The same is true for everything else. I can spend the entirety of my children’s childhood trying to understand how their brains work (Godspeed to anyone that tries) and in the process I will have gained a great deal of analytical knowledge. But I will, ironically, actually know them less if I do. We all know the psychologists (movies play off this theme regularly) who spent their careers analyzing their own children for their theories and in the end miss the beauty of the father-child relationship in the process! I can, as a person of faith, study the history and psychology of what I believe and in the end find myself far more isolated and wandering than ever before. I, all of a sudden, have put understanding the why and the how in a superior position than the what. I can, as an owner of a coffee company, learn all about the coffee bean or business strategy and finances all the while missing the opportunity to truly build relationships with our customers and staff. I can, as a husband, become preoccupied with “fix it” strategies for our marital problems when, at the end of the day, all I really need to do is just be present.
Someone (somewhere that I cannot recall) once said, “If you want to really understand something, you have to kill it first.” There is something to be understood by killing something. But we rarely, if ever, have the power to resurrect it back to life once we’ve killed it. I think all of us recognize at the end of the day we much prefer the cat alive and with all its mystery over the cat dead and comprehended.

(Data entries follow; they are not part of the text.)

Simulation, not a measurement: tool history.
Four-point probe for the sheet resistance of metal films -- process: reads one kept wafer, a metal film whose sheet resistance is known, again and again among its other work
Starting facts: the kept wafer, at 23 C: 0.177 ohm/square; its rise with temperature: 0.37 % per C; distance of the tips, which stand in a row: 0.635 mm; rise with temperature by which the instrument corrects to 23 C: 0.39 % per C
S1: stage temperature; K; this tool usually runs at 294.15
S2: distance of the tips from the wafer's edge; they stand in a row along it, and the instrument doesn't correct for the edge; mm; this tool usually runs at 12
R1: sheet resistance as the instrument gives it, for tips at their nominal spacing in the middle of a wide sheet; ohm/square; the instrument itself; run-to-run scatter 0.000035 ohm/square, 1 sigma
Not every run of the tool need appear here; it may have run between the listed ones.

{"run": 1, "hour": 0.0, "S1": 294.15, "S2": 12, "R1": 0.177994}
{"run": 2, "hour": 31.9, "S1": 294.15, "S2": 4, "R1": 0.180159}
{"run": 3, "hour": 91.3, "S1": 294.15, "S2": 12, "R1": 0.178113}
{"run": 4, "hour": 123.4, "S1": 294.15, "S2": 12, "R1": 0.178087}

Coffee and Reflection Questions for Today
- What in our world or in your life are we so fixated on “understanding” that we have risked killing it in order to have a grasp on it?
- If you have something in your life that you have dissected to the point of having lost its life (and subsequently, its mystery and magic), is there anything or anyone that can breathe life into it again?
- What is the proper balance between trying to see through understanding and understanding through seeing? What does that look like as it relates to the most important things and people in your life?